Proving $r(m + n) = rm + rn$ for a type of scalar multiplication.

Question

Here is the question I want to answer:

Let $R \subset S$ be commutative rings and let $M$ be an $R$-module. Then $S \otimes_R M$ is an $R$-module generated by $\{s \otimes m \mid s \in S, m \in M\}.$ Define scalar multiplication by elements $t \in S$ as follows:

$$t. \sum_i r_i(s_i \otimes m_i) = \sum_i r_i(ts_i \otimes m_i)$$ where $r_i \in R, s_i \in S, m_i \in M.$ Show that this gives $S \otimes_R M$ the structure of an $S$-module.

Here is my trial:

Proof:

Let $R \subset S$ be commutative rings and let $M$ be an $R$-module. Since $S \otimes_R M$ is an $R$-module then it is an abelian group with respect to $+,$ i.e. $(S \otimes_R M, +)$ is an abelian group. Define scalar multiplication by elements $t \in S$ as a function $S \times (S \otimes_R M) \rightarrow S \otimes_R M$ as follows:

$$t. \sum_i r_i(s_i \otimes m_i) = \sum_i r_i(ts_i \otimes m_i)$$ where $r_i \in R, s_i \in S, m_i \in M \,\,\,\, \forall i = 1, \dots ,n$

Now, for all $t,t' \in S$ and $\sum_{i=1}^ n r_i(s_i \otimes m_i) , \sum_{j=1}^m r_j'(s_j' \otimes m_j') \in S \otimes_R M:$ we have:

$(i)$ $t. (\sum_{i = 1}^n r_i(s_i \otimes m_i) + \sum_{j=1}^m r_j'(s_j' \otimes m_j')) = t.\sum_{i = 1}^n r_i(s_i \otimes m_i) + t.\sum_{j=1}^m r_j'(s_j' \otimes m_j')) $

Proof:

I do not know how to prove this, could anyone help me in doing so?

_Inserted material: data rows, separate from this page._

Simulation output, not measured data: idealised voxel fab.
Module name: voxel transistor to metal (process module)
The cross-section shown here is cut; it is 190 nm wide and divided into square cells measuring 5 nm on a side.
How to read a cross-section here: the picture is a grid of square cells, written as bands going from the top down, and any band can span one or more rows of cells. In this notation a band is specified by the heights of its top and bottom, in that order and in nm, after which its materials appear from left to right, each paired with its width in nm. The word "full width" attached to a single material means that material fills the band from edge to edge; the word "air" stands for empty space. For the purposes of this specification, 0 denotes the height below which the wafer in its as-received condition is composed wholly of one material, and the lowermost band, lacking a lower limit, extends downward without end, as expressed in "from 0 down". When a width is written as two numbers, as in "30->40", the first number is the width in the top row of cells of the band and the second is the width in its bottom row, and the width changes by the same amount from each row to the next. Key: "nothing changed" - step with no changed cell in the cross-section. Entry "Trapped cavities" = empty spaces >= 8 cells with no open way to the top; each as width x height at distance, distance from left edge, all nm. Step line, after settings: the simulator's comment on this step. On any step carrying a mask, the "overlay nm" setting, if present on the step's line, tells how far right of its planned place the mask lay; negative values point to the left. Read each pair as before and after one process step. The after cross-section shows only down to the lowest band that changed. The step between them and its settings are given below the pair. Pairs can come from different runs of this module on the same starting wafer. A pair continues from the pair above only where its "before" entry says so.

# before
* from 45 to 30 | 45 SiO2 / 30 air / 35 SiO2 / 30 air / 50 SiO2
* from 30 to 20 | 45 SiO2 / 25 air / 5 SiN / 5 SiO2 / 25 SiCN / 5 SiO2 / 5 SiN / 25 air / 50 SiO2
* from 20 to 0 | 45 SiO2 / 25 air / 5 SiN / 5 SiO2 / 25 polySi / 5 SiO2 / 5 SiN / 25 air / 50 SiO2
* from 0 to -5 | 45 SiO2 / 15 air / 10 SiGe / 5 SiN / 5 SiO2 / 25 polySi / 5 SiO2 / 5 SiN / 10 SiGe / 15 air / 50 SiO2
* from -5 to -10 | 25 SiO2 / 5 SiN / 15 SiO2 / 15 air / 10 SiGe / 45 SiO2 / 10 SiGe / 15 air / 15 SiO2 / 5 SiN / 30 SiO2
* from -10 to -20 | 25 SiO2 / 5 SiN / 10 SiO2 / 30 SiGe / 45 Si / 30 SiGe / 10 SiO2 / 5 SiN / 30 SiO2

$(ii)$ $(t + t')\sum_{i = 1}^n r_i(s_i \otimes m_i) = \sum_{i = 1}^n r_i((t + t') s_i \otimes m_i) = \sum_{i = 1}^n r_i((ts_i + t's_i) \otimes m_i) = \sum_{i = 1}^n r_i((ts_i \otimes m_i) + (t's_i \otimes m_i)) = \sum_{i = 1}^n r_i(ts_i \otimes m_i) + \sum_{i = 1}^n r_i(t's_i \otimes m_i) = t.\sum_{i = 1}^n r_i(s_i \otimes m_i) + t'.\sum_{i = 1}^n r_i(s_i \otimes m_i).$ as required.

Where the first equality by the given definition of scalar multiplication by elements in $S$, the second equality is because $S$ is a ring, the third equality by the biadditivity of tensor product, the fourth equality because $S \otimes_R M$ is an $R$-module and finally the fifth equality by the given definition of scalar multiplication by elements in $S.$

$(iii)$ $(tt').\sum_{i = 1}^n r_i(s_i \otimes m_i) = \sum_{i = 1}^n r_i((tt')s_i \otimes m_i) = \sum_{i = 1}^n r_i(t(t's_i) \otimes m_i) = t.\sum_{i = 1}^n r_i((t's_i) \otimes m_i) = t.( t'.\sum_{i = 1}^n r_i(s_i \otimes m_i))$ as required.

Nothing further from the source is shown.